Two approaches for producing such 3D audio are:
1. Record with binaural microphones (one placed inside each ear or the ears of a mannequin head), capturing the sound as it would be heard if one were actually there.  This I would call the brute force approach; the auditory analogue of motion capture.
2. Use HRTF (head-related transfer functions) and position data to localize monaural sounds synthetically.

What, if any, HRTF data does XNA's audio system use when localizing sounds with Cue.Apply3D.

Does or can XNA itself distinguish between 2-channel speakers and headphones when rendering 3D audio?
If not, is it able to send position data to the sound card driver so the driver can use its own HRTF data for localizing sounds correctly for 2-channel headphones?

It seems to me like XNA is not capable of doing either of the above, and the results are not impressive, because I can't tell whether a sound is coming from in front of me or behind me.  If a proper HRTF was used anywhere at all between the C# code and my eardrums, the audio should sound noticeably different.  If XNA doesn't use HRTF, then it probably should.  Also, it really should have settings for targeting headphones specifically rather than stereo speakers, unless of course all this information is passed to the sound card driver and handled properly.

The most realistic 3D sounds you'll ever hear, besides actually being there, are going to come from in-ear 2-channel headphones.  Example: http://youtube.com/watch?v=wT1XuB95qMk  (use in-ear headphones or it will suck)

External speakers, unfortunately, have "sweet spots", and 5.1 and even 7.1 surround is cheezy and sounds flat if your outside the sweet spot.  It's also lazy to handle 3D audio by simply balancing the sound across 5 or 7 speakers, and I certainly hope such an approach is never used for 2-speakers (that would be stereo, the stuff that sounds like its inside your head rather than all around you).   All modern games should use HRTFs to properly localize sounds for 2-channel headphones.  Binaural recording's won't cut it, because characters are always spinning around relative to sound sources (unless of course you record the sound a hundred times from various positions, and cue/transition to the correct recording as the player turns while keeping them all synchronized).

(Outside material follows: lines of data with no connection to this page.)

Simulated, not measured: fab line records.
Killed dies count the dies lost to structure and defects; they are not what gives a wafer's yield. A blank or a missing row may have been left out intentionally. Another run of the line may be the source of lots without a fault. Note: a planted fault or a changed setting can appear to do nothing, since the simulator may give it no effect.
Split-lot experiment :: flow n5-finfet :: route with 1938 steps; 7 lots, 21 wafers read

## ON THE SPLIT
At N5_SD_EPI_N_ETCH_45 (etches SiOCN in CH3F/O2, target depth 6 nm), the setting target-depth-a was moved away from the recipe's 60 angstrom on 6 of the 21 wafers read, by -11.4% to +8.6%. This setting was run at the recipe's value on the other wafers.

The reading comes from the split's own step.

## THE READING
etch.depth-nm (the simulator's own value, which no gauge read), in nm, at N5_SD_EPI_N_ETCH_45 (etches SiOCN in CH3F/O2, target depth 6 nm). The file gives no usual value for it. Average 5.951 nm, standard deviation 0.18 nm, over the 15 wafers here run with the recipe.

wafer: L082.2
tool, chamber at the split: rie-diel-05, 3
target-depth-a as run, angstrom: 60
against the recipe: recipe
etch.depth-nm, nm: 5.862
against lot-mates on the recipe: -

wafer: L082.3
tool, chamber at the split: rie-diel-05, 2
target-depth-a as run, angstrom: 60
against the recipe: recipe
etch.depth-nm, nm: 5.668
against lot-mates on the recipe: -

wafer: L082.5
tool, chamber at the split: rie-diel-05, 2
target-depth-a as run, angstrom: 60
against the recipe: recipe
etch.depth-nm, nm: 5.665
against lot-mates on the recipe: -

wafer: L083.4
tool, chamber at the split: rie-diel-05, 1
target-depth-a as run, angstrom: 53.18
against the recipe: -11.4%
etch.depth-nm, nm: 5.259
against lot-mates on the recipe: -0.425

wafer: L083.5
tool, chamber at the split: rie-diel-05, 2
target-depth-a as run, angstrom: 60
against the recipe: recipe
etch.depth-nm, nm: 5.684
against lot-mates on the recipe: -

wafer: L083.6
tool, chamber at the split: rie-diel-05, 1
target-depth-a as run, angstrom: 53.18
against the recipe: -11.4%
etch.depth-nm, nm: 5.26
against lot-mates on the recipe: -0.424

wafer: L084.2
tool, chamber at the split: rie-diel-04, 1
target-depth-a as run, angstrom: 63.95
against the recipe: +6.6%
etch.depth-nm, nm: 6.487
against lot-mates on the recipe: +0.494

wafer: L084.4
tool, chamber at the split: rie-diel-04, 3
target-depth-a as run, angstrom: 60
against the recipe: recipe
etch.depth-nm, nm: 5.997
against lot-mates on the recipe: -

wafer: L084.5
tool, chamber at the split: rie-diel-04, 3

The human brain computes spatial information from interaural time differences, interaural phase differences, interaural intensity differences and the HRTF. Unfortunately every human has a different 'H' so no two HRTFs are the same. This all means that HRTF is not sufficient as a means of deceiving the brain into thinking that the sound has a precise locality.

HRTF processing is also extremely expensive. Cool tech for putting together a preprocessed sound effect, or for doing in realtime as a specialized demo, but not really feasible to apply to large numbers of sounds in realtime while also playing a game.

No, that's not true.  It's definitely NOT that expensive at all.

I'm running Holistics Amphiotik Synthesis mixing at least 25 separate sounds with binaural 3d audio simultaneously in REAL-TIME and it's using only 4% of my CPU.  With 50 sounds it still uses only 8%, AND I'm running Unreal Tournament 3 in the background with no slowdown at all on dual display setup @ 3360x1050 resolution.  I can drag any one of the sound sources in 3D space around the listener as everything is playing and clearly hear that single sound source move to it's new location.  This technology is incredible and sounds amazing.  I have a Intel Core2 Quad CPU Q6600 @ 2.4GHz, 2 Gigs of RAM, and GeForce 8800 GTS.

Holistics published a paper last year on the system http://smc07.uoa.gr/SMC07%20Proceedings/SMC07%20Paper%2048.pdf titled "Real-time Spatial Mixing Using Binaural Processing".  I'd suggest reading it.

Also, ear shape is not that big of a deal unless you naively assume a person is sitting in FIXED location facing a fixed direction with a fixed sound source.  Well, of course, that kind of situation is hard for anyone to locate a sound without good context like knowing where the sound is coming from in advance.  When sounds are moving and/or you can move your head relative to the sound source (like in VIDEO GAMES), your brain is very efficient at localizing the sound.  We're awesome at processing moving time-senstivie information, not static information.  Also, you underestimate the ability of the brain to adapt.  If your ear got cut off or your hearing gets worse in one ear, your HRTF would change, and your brain is capable of adjusting and reinterpretting the sound; our HRTFs are not FIXED in our brains.  The important thing is that even if your ear is not cut off, with MOVING SOUNDS your brain can quickly adjust to the new HTRF, it takes minutes not years.  Even over a short time, with motion, we're capable of adjusting to different HTRFs.  You should do an experiment before you make assumptions.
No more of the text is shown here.